3 pro-Iran fighters dead as Israel strikes Hezbollah sites in Syria
Israeli air strikes killed three pro-Iran fighters on Wednesday as they hit sites belonging to Lebanon's Hezbollah near the Syrian capital Damascus, a war monitor said.
Israel has struck Syria several times in the past month as regional tensions simmer over the Israel-Hamas war in the Gaza Strip.
"Three non-Syrian pro-Iran fighters were killed in Israeli strikes on farms and other sites belonging to Hezbollah near Akraba and Sayyida Zeinab," said Rami Abdel Rahman, who heads the Syrian Observatory for Human Rights war monitor.
Akraba houses a military airport, the monitor said, more than 10 kilometers from Damascus International Airport.
Israel also struck Syrian air defense sites in the country's southern Sweida province, said the monitor with a network of sources inside Syria.
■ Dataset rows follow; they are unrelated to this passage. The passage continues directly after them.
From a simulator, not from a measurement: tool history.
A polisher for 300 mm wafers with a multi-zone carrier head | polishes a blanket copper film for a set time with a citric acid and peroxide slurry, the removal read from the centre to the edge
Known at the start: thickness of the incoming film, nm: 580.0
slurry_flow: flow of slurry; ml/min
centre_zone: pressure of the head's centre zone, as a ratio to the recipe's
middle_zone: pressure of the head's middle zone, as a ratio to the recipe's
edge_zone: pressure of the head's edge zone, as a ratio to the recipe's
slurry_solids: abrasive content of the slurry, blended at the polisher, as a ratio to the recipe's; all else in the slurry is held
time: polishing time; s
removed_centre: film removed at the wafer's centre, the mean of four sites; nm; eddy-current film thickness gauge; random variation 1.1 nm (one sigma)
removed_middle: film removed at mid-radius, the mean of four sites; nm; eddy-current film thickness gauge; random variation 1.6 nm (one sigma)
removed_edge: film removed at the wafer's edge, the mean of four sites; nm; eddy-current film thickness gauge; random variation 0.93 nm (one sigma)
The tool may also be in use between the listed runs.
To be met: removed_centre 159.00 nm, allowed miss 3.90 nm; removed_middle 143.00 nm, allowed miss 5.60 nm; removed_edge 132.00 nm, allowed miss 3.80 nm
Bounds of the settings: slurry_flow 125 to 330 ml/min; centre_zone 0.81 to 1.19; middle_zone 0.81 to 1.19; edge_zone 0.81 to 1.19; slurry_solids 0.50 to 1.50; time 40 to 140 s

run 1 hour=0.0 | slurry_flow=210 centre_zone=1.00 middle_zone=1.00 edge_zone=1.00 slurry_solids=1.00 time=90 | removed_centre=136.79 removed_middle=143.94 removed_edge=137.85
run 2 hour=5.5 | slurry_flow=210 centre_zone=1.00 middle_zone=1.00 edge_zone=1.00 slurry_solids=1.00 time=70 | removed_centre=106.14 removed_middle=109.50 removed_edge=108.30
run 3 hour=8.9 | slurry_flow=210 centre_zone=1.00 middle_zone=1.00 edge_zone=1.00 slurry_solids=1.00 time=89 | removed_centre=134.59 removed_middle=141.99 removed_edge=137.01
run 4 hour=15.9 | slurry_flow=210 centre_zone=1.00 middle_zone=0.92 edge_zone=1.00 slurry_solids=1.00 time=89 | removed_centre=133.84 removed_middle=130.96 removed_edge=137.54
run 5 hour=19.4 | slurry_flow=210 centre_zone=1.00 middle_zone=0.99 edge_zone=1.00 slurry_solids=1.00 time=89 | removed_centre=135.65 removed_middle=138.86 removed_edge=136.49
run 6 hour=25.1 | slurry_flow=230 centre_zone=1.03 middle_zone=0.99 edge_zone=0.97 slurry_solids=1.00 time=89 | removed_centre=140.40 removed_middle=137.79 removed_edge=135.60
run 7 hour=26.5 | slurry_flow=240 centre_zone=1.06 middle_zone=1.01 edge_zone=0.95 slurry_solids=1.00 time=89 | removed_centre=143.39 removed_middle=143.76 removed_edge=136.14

Syrian state media said Israeli air strikes had hit military sites in southern Syria, causing material damage.
"At approximately 22:50 pm today, the Israeli enemy carried out an air attack from the direction of Baalbek in Lebanon, targeting some military points in the southern region, causing some material losses," official news agency SANA said, quoting a military source.
On October 7, Hamas militants attacked Israel and, according to Israeli officials, killed about 1,400 people, mainly civilians, and seized 239 hostages.
Israel retaliated with a relentless bombardment and ground invasion of the Gaza Strip which, according to the Hamas-run territory's health ministry, has killed more than 10,500 people, also mostly civilians.
Last month, Israeli strikes had put Syria's two main airports in Damascus and Aleppo out of service several times in two weeks.
During more than a decade of civil war in Syria, Israel has launched hundreds of air strikes on its northern neighbor, primarily targeting Hezbollah fighters and other Iran-backed forces as well as Syrian army positions.
Israel rarely comments on individual strikes on Syria, but it has repeatedly said it won't allow arch-foe Iran, which backs President Bashar al-Assad's government, to expand its presence there.
Naharnet should not classified this article should as "Lebanon". Hezbollah's property in Syria is not Lebanon ... they are there independent of any decision by the Lebanese government, the equipment and personnel there are paid for with foreign money, ... Lebanon has no interest in the fact of an Israeli air strike on Hezbollah's storehouses near Damascus.
What kind of coverage was this event given in Tehran? Any good Lebanese able to read Farsi?